DATE — NOVEMBER 2021
LENGTH — 24 HOURS
TYPE — UX/UI
TEAM — EMMA ROSHAN, YIWEN YU, ODALIS LLERENA
01 — Overview
2021 Technica Hackaton Winning Project
Buddy was the result of a 24 hour-long hackathon, and my first design sprint ever. I teamed up with UX designers Yiwen Yu and Odalis Llerena to carry out the idea for Buddy, an app for female, LGBTQ, and BIPOC solo travelers.
It's no secret that many people are scared of traveling alone because of matters like safety, uncertainty, or fear of discrimination in a foreign city. However, the majority of these concerns come from women, BIPOC, and queer people. Buddy was created to provide safety information and specific tips for each city, as well as to create a community that fosters mutual support through the selection of travel buddies, users who might be traveling to the same location for the first time, or who just need support from other Buddies. Also, by encouraging people to share their solo travel experience, Buddy aims to motivate other users to step out into the world of solo traveling.
02 — Process
The first phase involved researching the current market for travel apps, and we were happy to find a niche that we could cater to.
I managed to interview two people and obtained survey replies from three more, which was a fair amount considering the time limitations. One one of the interviewees was a cisgender woman who had previously traveled alone, whereas the other one was a member of the LGBTQ community who had concerns about traveling solo for the first time. I tailored the interview questions differently to each of them in order to to better understand their unique experiences. I made sure to ask non-leading, open-ended questions.
According to their responses, both were highly concerned about safety when traveling solo. More specifically, one of them mentioned how they were worried about having to use the bathroom as a trans person, as well as understanding gender-neutral pronouns in other languages. Also, the acceptance of trans people in other regions of the world varies from country to country. These were among some of the issues we highlighted in our user personas, which were designed to help us empathize with our prospective users.
Questions for people who had traveled alone before:
• Tell us about your experience traveling alone.
• How did you feel before you travel?
• What were your concerns about traveling as a woman?
• What are some things you would have liked to know before you traveled?
• How safe did you feel during your trip?
• What resources did you use to get informed before traveling?
Questions for people who had never traveled alone:
• What are some concerns keeping you from traveling alone?
•Do you have any concerns about traveling as a woman? If so, what are they?
• Do you have any concerns about traveling as part of the LGBTQ community? If so, what are they?
• If you were to travel alone, what resources would you like to have access to?
• And if you were to travel alone, what would make you feel safer?
Despite the brevity of the research phase, we were able to make good use of many of the user's concerns and suggestions. Some of the post-research conclusions we came to were:
• Easing the user into the app through a thorough, yet empathetic onboarding experience is key to a positive initial experience
• Both the negative and positive aspects of traveling had to be addressed so that we wouldn't make the mistake of being overly negative or positive in the message we were trying to convey
• Knowledge and advice are key to getting users out of their comfort zone. The 'Buddy' system would offer emotional support whereas our Tips section would address all sorts of questions in an objective, yet empathetic manner.

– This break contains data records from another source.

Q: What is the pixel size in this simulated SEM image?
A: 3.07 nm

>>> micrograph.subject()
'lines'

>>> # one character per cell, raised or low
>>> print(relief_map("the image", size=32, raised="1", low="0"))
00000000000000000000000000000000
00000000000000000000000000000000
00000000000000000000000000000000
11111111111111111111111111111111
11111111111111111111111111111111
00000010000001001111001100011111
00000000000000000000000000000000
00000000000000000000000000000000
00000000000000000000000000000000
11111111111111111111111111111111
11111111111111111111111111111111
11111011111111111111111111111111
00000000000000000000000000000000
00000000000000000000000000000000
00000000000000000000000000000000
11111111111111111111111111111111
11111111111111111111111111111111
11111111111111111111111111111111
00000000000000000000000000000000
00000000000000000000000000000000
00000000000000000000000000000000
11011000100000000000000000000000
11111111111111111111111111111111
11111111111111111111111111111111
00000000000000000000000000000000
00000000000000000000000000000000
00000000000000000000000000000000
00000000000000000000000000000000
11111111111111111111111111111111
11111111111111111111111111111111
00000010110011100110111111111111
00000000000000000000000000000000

Due to the nature of the design challenge, we moved from wireframe to interface in a very short amount of time but still found time to design well-established wireframes, which would then inform our design decisions.
While I collaborated with my teammates in every stage of the process, my main role within the team was designing the UI. I also did most of the UX writing within the app.
Many of Buddy's prospective users are young, inexperienced, and would be stepping out of their comfort zone for the first time. This meant that I had to create a safe space for anyone and everyone who chose to use the app. Lighter shades tend to calm us down, which is why I went for a palette of pastel colors, complemented with more fun, saturated tones and a dark blue present in most text and graphic elements. This created a pleasant combination that was easy on the eyes, yet friendly and playful.
03 — Conclusion
We managed to create a functional prototype for an app previously not found in the market. We successfully addressed some users' genuine worries regarding solo travel, versus the more frivolous concerns, such as where to go and how much money to spend that general travel apps tend to address.
If we had had more time, we would've liked to test our prototype with real users to understand if we were capable of turning insight into an app that women and minorities would actually derive value from.
We're proud of having been able to complete the ideation of Buddy within the established timeframe — less than 24 hours. As this was my first hackathon ever, it taught me a lot about unconventional time management, quick thinking, and even quicker designing! I was also glad to be able to work in collaboration with other designers, bouncing ideas off each other and making the most of our time together as a team.
We got the chance to dive deep into the struggles women, the LGBTQ community, and BIPOC face when traveling alone, something I've already done before, but never stopped to think about how my experience as a woman affected how I went about doing so. That's why I believe it was so important for me to understand that the struggles people face when traveling should not be shrugged off, and instead, listened to and addressed through design.